The much-anticipated run of bank holidays is upon us. By the time we reach the other end of this bonanza, on 3 May, millions of us will have taken some sort of break, many making the most of that great asset on our doorstep, the British coast.
One organisation that has perhaps approached this holiday season with trepidation rather than anticipation is the Royal National Lifeboat Institute. This time last year – when it had just Easter and May Day to contend with, not a royal wedding, too – the charity launched its lifeboats 126 times to go to the aid of leisure boats, rescuing 178 people. And its lifeguards helped out 120 people who got into difficulties on the UK's beaches.
Ross Macleod is the man at the RNLI charged with looking after beach safety. He says: "[Our] advice is to choose a lifeguarded beach and swim between the red and yellow flags." (You can find out the nearest beach to where you'll be that's attended by a lifeguard at goodbeachguide.co.uk.)

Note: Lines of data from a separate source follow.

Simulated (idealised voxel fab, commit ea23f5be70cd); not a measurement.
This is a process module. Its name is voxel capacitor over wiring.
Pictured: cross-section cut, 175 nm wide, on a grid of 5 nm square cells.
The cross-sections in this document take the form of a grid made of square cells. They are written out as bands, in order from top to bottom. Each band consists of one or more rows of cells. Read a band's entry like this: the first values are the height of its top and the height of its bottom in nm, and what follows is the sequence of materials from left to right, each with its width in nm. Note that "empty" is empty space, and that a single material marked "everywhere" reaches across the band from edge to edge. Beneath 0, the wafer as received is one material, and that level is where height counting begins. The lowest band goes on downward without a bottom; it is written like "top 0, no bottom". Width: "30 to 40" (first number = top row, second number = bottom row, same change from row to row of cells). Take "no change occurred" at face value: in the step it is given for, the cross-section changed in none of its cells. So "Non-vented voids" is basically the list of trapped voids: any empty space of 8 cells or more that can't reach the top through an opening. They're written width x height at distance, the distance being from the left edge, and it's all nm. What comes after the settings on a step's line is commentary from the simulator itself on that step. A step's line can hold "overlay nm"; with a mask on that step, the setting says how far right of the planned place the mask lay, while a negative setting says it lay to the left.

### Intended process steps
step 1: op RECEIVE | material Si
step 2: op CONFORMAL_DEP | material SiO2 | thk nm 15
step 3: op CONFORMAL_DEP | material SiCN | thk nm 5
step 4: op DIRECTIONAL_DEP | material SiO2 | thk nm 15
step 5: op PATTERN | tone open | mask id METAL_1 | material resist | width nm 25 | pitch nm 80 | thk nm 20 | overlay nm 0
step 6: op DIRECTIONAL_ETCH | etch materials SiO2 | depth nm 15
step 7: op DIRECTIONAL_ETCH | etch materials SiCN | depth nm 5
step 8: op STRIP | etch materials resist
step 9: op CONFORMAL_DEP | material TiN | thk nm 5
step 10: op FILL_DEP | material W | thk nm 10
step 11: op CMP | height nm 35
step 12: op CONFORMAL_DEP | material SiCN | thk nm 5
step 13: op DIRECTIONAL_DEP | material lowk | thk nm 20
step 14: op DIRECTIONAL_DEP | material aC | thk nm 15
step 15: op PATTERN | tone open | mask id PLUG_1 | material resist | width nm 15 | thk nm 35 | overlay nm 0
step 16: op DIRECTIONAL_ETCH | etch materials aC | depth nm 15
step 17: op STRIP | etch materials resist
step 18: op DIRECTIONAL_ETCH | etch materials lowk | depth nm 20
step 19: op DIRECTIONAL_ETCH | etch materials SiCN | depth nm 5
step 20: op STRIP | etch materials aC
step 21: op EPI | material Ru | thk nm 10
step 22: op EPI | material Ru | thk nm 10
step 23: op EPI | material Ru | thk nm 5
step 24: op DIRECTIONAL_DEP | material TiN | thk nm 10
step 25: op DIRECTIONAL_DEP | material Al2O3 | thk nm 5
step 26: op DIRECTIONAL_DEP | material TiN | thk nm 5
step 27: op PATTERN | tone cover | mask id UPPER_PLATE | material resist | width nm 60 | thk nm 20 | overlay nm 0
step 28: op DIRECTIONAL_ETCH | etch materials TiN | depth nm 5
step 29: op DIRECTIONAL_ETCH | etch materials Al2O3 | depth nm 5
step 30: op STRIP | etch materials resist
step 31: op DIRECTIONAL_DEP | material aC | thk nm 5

But if you aren't near a lifeguarded beach, Macleod advises that you find out about the beach you'll be visiting before you go – check the weather and tide times at least – and pay attention to any signs at the beach entrance. "By following this basic advice, we hope people will have a great time but stay safe as well," he says.
Peter Chennel, sea safety manager for the RNLI, adds some cautionary words for sailors: "Check your boat, service the engine and carry spares. But accidents can happen to anyone, no matter how experienced, so make sure you have a means of calling for help and ensure your lifejacket and its gas bottles are in good condition."
This timely and useful advice may seem obvious, but the RNLI's experience shows that year after year, applying a little common sense could be the difference between life or death.
For more useful information from the RNLI, check out the relevant pages on its website – rnli.org.uk/beachsafety and rnli.org.uk/seasafety.
I've just returned from Jersey (of which more in a future article on these pages). Now, as any schoolboy/girl knows, Jersey may be in the British Isles but its banknotes aren't generally accepted on the British mainland. Hence, when my friend went to buy a couple of coffees at the airport on departure, she was keen to use up her Jersey pounds and asked if the waitress would give her change in Bank of England notes, so that she could use them back home. The answer was a flat no. My friend offered to pay on her debit card. Another no. In despair, she explained she would have to cancel the order. Hey presto, the problem was solved, the coffees served and the change returned in sterling. Shame.